Terrified

Posted on 12:41 PM
Being a parent terrifies me. Don't get me wrong, I love my kids. I want so much for them. I want them to grow to be more than Adam and I ever dreamed to be. They have that potential. I see it everyday, how great they could be. There is just one major hitch in the giddy-up. That would be the fact that I am their mother.

I look at myself in the mirror and I see myself for what I truly am. A big fat mess. I look at my life and the mistakes I have made. I look at the things I've struggled with, still struggle with and I think, “I am going to screw these kids up!” I mean, how do I make them to say no to temptations that I didn't say no to? How do I teach them to make the smart decisions that I didn't make? How do I guard them without suffocating them? How do I make them strong enough that they influence their world and not the other way around? How do I teach them the life-tools they need when I am still learning them myself?

The fact of the matter is: I have no earthly clue what I'm doing. I think we all feel that way. We must, because there certainly are enough parenting books and seminars out there. I do feel a little more confident with my youngest. At least I have had a child before so I have worked out some of the kinks. My poor son is just an experiment. I hope he doesn't feel that way, but I do. But whatever confidence I had in myself has been shaken, recently. A very good kid I know made an extremely poor choice and is now facing some pretty drastic consequences. I don't want that for my kids. But what makes the difference? This was a great kid who has been taught well, how am I supposed to equip my kids any better? The truth is I don't know if I can. There. I said it. The question is: what does that leave me with?

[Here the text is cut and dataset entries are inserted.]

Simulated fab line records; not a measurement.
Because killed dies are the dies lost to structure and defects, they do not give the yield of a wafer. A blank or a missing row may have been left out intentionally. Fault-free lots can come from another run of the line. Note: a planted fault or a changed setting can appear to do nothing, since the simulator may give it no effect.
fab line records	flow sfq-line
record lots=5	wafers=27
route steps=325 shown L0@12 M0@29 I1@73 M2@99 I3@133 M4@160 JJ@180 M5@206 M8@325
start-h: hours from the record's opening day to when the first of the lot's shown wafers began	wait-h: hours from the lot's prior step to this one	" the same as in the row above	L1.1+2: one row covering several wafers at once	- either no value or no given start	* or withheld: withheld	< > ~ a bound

The simple answer is trust. Trust in God that He will keep my children. That He will speak wisdom and perseverance to their hearts in times of trials and temptation. Trust in myself, that one is a doozie. I must learn to trust myself to make good parenting choices, and when I don't know what to do, trust God that much more that He will guide me. And finally, trust my kids. I have to trust them to make the right choices. And then if they don't, I have to trust God (again) to get us through the tough times, and to use everything for our good.

It sure seems like trusting God is the major point. If I trust Him in all of this, then everything will be just fine. . . sigh.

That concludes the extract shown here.